One of the biggest problems in organizational communication is when people feel out of the loop. Actions are being taken and people who need to know are not being informed. We don’t know the things we “should” but, somehow, others know it, so we take offense — we might even perceive an intentional slight. For growing teams in particular this can feel overwhelming — it used to be just three of you in a garage, and communication was simple, real-time, thorough! But now it’s a team of twelve, and four of them are remote, and things are slipping through the cracks. But how do you fix it?

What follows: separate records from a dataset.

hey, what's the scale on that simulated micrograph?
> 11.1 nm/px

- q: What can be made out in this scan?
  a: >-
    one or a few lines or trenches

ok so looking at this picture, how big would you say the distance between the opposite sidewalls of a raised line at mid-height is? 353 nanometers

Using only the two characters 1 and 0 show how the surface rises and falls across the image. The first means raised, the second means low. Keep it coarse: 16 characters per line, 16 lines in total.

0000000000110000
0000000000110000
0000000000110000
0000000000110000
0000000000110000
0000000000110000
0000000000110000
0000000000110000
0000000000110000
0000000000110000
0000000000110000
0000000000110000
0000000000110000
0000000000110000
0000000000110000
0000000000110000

First, which problem are you solving? Is the problem over-communication with people swimming in so much information they can’t distinguish what’s important from what’s just FYI? Or is it a case of so little communication people can go for weeks before hearing important updates? Either way, the answer, as with most things, is based in simplicity. Occam’s Razor states that if there are two explanations for an occurrence, the simplest explanation is usually the right one. Applied to solutions: in the face of any technical problem, the simplest tool is usually the most effective. Analyze what your needs are, and then find the tool that most efficiently meets those needs. In the case of communication, it could be something like Slack, Basecamp, or Discord. If you’ve over-engineered the problem, signing up for five full-blown SaaS tools when one would have done the trick — because, you know, if one is good, five is surely better — then you need to simplify. Rarely is your objective to figure out what forms of communication provide the most features — but rather, which provides the simplest, minimum number of features necessary to keep communication as clear and obvious as possible. Otherwise, you add unnecessary complexity to the very problem you’re trying to solve.

Do you have a solid, reliable infrastructure of communication, both with technology as well as the “chain of command” that will pass information from person to person? Or are you over (or under) thinking it?